Paper Tigers Prowl the Brooklyn Museum
Fay Ku, a New York-based artist and current Keyholder Resident at the Lower Eastside Printshop created this very compelling temporary installation at the Brooklyn Museum of Art for their annual Artist’s Ball fundraiser. The one night event, which took place on the 18th of last month, was a gala extravaganza over-flowing with New York’s glitterati. Glamourous- yes. Amazing exposure- yes. Ideal installation situation- hmm.. I can’t imagine so. When asked about the project, Fay Ku had this to say,
[T]his Brooklyn Museum project was daunting in its limitations and challenges: to create a 40-foot long table environment where nothing can be hung from the ceilings, and no holes can be drilled into either the table or through the table cloth. Also, I had one day to install. My own work is more often meticulous, unique large scale drawings, and the challenge was to not only create three-dimensional self-standing objects .. but also the scale of the project.. Luckily, I was a Keyholder Resident at the LES Printshop, so I had the ability to use printmaking as a tool, and I knew the resources to create two-dimensional prints quickly- which would prove to be a great asset.
The artist installing her paper army.
Like many great artists before her, Kay Fu took the intrinsic constraints as a challenge, while, the concept of the paper tigers, evolved from a more personal investigation,
The idea for the project had actually been in my mind for several years. I am born in the year of the tiger, and with my family, I am constantly referred to as a tiger, (but because I grew up mostly among non-Chinese, I didn’t take this for granted as much, perhaps, if I had stayed in Taiwan where the reference to zodiac animals is much more commonplace). So, when my mother, being angry with me, called me a paper tiger, it was an image that stayed with me. Also, the rituals surrounding ancestory worship, which are because of my personal circumstances both familiar and exotic, are something that appeals to me. [In these rituals] Not only is paper money, or joss paper, burned, but replicas of houses, cars, etc., are created and then burned. When I thinking about the Xi’an terracotta army, a necropolis meant to supply the first emperor with an army for the after life, the ideas of the paper tiger and the terracotta army combined in my imagination.
This collage of the historical, cultural, and personal came together brilliantly in Fay Ku’s hands. For this kind of pop-up exhibition her work carries the gravitas of history (both of the works cultural signifiers, but also of the labor of it’s making), as well as a playful lightness of wordplay.
To see more images of this installation and read more about this exciting new artist follow the jump.
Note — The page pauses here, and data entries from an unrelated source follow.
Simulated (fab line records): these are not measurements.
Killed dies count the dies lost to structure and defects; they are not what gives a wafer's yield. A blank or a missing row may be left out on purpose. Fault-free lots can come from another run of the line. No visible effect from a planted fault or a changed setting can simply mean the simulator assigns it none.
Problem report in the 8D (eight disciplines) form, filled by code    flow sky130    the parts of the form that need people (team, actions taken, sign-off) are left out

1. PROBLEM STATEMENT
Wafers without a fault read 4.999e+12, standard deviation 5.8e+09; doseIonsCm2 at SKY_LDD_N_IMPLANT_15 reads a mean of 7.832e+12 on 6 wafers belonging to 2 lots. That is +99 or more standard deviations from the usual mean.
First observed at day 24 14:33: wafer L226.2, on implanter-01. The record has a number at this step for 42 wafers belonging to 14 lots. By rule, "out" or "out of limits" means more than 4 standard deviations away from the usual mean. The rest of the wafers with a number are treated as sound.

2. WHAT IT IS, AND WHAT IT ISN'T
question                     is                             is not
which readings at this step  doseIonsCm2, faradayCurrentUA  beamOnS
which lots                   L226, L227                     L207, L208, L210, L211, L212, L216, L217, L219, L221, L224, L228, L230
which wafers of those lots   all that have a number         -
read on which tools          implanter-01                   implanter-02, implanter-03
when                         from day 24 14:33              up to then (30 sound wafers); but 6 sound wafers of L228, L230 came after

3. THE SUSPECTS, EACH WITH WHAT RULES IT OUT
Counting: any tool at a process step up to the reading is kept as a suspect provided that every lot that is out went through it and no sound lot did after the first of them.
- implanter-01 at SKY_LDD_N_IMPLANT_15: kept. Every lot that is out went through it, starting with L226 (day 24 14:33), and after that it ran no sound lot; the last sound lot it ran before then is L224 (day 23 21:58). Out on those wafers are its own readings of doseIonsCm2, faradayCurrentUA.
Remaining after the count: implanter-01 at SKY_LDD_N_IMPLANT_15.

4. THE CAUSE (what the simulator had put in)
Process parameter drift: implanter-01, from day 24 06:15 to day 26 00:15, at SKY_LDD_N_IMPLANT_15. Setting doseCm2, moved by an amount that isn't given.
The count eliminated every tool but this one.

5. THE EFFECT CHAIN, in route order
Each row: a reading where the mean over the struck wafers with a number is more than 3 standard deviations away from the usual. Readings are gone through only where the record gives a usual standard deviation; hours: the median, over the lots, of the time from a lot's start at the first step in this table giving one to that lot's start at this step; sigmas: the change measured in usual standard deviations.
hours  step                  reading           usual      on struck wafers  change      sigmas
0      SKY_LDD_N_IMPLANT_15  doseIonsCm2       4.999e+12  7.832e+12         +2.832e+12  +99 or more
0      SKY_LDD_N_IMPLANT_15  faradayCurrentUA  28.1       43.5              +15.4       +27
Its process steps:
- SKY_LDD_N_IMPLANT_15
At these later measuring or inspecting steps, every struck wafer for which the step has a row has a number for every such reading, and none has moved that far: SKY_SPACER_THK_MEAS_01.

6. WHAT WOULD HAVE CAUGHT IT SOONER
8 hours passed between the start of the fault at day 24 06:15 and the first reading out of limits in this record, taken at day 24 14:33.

When asked about her experience working with print on this project, and why a hand-printing process appealed to her, Fay Ku had this to say,
Printmaking is a new medium for me, so I knew that I could not rely on my skills to create perfect prints, and the budget limit also prevented unlimited paper and attempts. But, with the terracotta army in mind (where the faces are uniquely hand-molded), I knew that even the inconsistencies in the hand-printing, hand-cuting and hand-assembling, would enhance the overall complexity; the differences among the tigers would be noticed in conversation with the total effect of the group seen together. Originally I wanted 100 tigers, but during the installation process, I realized 54 had the best visual impact in the space allotted for the installation. I am still looking for another venue to display the complete 100.